Aug 27, 2014, 11:27 AM | Article By: Njie Baldeh

The Drug Control (Amendment) Act, 2014 which amends the Drug Control Act, 2003 has been passed by the National Assembly meeting in Banjul.

The minister of the Interior, Ousman Sonko, in presenting the bill told deputies that it “seeks to amend the Drug Control Act by disaggregating the punishment provided for first-time offenders.”

Thus several amendments were made to the 2003 Act, and new lesser penalties introduced for possession of cannabis by first-time offenders.

Consequently, henceforth a person found possessing cannabis, as a first-time offender, is liable on conviction, where the quantity is between 0.1 gram and 150 grams, to a fine of not less than D50,000 and not exceeding D100,000 or imprisonment for a term of not less than six months, but not exceeding one year or both fine and imprisonment.

If the quantity is between 151 grams to 500 grams, the fine is not less than D100,000 and not more than D150,000 or imprisonment for not less than one year and not more than two years, or both the fine and imprisonment.

Where 501 grams and above are found to be in possession, the fine is not less than D150,000 anmd not more than D250,000 or imprisonment for no less than two years and not exceeding three years or to both the fine and imprisonment. 

Minister Sonko in explaining the changes to the law told the National Assembly that the arrest and conviction of young people is a matter of grave concern to the authorities, and that between 2010 and 2013 as many as 1538 persons were arrested.

He said there is a need to amend the Act to reduce the penalties for certain drugs offences, such as possession of cannabis, for first-time offenders.

The police minister said fines imposed on Gambian youths may be too onerous, and it is necessary to revisit the Act, to avoid jailing many more young people.

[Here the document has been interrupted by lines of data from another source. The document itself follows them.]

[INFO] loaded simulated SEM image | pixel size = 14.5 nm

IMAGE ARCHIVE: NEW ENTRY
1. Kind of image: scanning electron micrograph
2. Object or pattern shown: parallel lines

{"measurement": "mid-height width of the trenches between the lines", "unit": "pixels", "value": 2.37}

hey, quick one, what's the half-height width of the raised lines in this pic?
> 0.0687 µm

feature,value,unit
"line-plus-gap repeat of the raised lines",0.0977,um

He said lighter sentencing for drugs offences would also help decongest the country’s prisons, and reduce public spending in this area.

The amended law also provided for changing the name of the National Drug Enforcement Agency, NDEA, to the Drug Law Enforcement Agency-The Gambia, DLEAG.

The presenter said the new name shows it is a “law enforcement” institution, adding that the new nomenclature is consistent with what such agencies are called in the sub region.